A large proportion of greenhouse gas emissions in the UK emanate from private rented buildings and the government is obliged under various UK and EU legislation to implement measures to improve the energy efficiency of buildings in order to reduce our carbon footprint.

One of the key changes brought about by the Energy Efficiency (Private Rented Property) (England and Wales) Regulations 2015 (the Regulations) was the requirement for minimum energy efficiency standards (MEES) to be met before private rented accommodation can be let. The minimum required standard is energy performance certificate (EPC) band E – therefore any property in band F or G will be affected.


If a property fails to achieve the required minimum level of energy efficiency the property’s landlord is prohibited from:

  • granting, extending or renewing a tenancy of a substandard property from 1 April 2018;
  • continuing to let a substandard domestic property from 1 April 2020; or
  • continuing to let a substandard non-domestic property from 1 April 2023,

Furthermore, the landlords must undertake certain specified energy efficiency improvements which are identified as recommended improvements in a green deal report, a recommendation report or a surveyor’s report. However, these improvements may not qualify if they are likely to have a negative impact on the fabric or structure of the property. 

In the event a property falls below the MEES it is worth seeking professional and independent advice on what improvements can be made, whether these qualify for the purpose of the Regulations and whether their installation will negatively impact the property.

From 1 April 2018 if a local trading standards officer believes a landlord is or has been in the preceding 18 months letting a property in breach of the Regulations they will be able to impose a financial and/or publication penalty on the landlord:

  • the financial penalty – the exact figure will depend on the property and the breach but can be as much as £5,000 for domestic property (subject to a £5,000 cap per property for multiple breaches of the regulations) or £150,000 for non-domestic property (no cap);
  • the publication penalty – a local trading standards officer can also publish in the PRS exemptions register for a minimum of 12 months the landlord’s name and address (where the landlord is not an individual), the address of the property, details of any breaches and the amount of any financial penalty imposed.

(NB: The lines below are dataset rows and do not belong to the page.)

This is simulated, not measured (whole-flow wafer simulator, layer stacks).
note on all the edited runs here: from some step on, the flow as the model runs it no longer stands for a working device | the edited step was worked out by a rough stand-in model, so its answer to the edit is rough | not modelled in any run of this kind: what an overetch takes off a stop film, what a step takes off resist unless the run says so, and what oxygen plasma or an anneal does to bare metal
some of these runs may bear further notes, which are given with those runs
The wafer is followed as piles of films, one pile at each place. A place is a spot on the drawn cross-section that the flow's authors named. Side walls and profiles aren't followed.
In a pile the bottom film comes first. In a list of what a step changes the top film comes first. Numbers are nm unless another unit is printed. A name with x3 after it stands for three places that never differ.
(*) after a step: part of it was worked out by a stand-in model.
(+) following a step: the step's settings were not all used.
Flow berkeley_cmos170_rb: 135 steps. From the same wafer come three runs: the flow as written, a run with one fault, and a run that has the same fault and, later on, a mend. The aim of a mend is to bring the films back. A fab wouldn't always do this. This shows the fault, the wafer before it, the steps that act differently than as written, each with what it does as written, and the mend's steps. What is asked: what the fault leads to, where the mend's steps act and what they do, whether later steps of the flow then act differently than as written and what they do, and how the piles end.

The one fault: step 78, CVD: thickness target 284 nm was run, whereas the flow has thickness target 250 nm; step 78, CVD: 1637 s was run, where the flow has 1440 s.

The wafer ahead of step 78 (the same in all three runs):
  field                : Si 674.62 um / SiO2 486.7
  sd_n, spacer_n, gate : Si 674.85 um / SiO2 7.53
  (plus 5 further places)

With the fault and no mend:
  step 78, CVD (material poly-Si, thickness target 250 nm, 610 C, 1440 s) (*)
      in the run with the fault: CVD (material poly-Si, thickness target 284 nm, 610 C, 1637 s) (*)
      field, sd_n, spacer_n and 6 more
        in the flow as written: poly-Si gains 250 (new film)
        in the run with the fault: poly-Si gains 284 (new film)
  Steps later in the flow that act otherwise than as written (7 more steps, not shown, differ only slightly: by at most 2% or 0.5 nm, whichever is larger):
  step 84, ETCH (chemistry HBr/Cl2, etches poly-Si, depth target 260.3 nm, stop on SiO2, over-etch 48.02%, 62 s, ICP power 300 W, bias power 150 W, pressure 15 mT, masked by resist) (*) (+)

In particular, a breach of the Regulations does not invalidate a tenancy. Therefore the landlord may still be the subject of enforcement action but cannot force the tenant to vacate the property or terminate the tenancy in order to comply with the MEES.


Fortunately, in addition to certain properties or tenancies that are not covered by the Regulations, several exemptions are also available. These are as follows:

  • the consent exemption – if, within the preceding 5 years, the landlord has been unable to increase the EPC to band E as a result of either:
  1. the tenant refusing to consent to or providing the necessary confirmation of any improvements being made; or
  2. despite the landlord’s reasonable efforts, any required third party consent has been refused or granted subject to a condition the landlord cannot reasonably comply, then the landlord will be exempt from the MEES.
  • the devaluation exemption – if, within the preceding 5 years, the landlord has been unable to improve the EPC to band E because they have obtained a report from an independent surveyor stating that the improvements would result in a reduction of more than 5% of the market value of the property the landlord will be similarly exempt.
  • the temporary exemption – if certain circumstances apply, a landlord will be exempt from the MEES for six months after the date on which the landlord becomes or continues to be the landlord of the property or, if applicable, six months from the date of a court order granting a lease. These circumstances include:
  1. the grant of a lease pursuant to a contractual obligation,
  2. the landlord having been a guarantor, or a former tenant, who has exercised the right to obtain an overriding lease of a property;
  3. the deemed creation of a new lease by operation of law;
  4. the grant of a new business tenancy pursuant to the LTA 1954; or
  5. the grant of a lease by order of the court.

It is important to note that the exemptions only provide temporary relief and landlords will still need to consider what changes can be made to meet the MEES. 

Furthermore, in order to rely on an exemption, the landlord must have registered with the PRS exemptions register. Although the PRS exemptions register was originally intended to be available from 1 October 2016, further regulations are before parliament to delay its introduction until 2017.


Although the MEES are being phased in from 2018 it is important for both landlords and tenants to assess as soon as possible what impact these standards may have – particularly for tenancies that extend beyond 2020 and 2023. 

A landlord may wish to enhance their rights to ensure they can implement any necessary improvements or share the responsibility for any improvements with the tenants. Similarly, prospective tenants may want the landlord to carry out certain improvements before the tenancy is granted to minimise any future inconvenience or to allow the tenants to underlet without fear of being in breach of the MEES.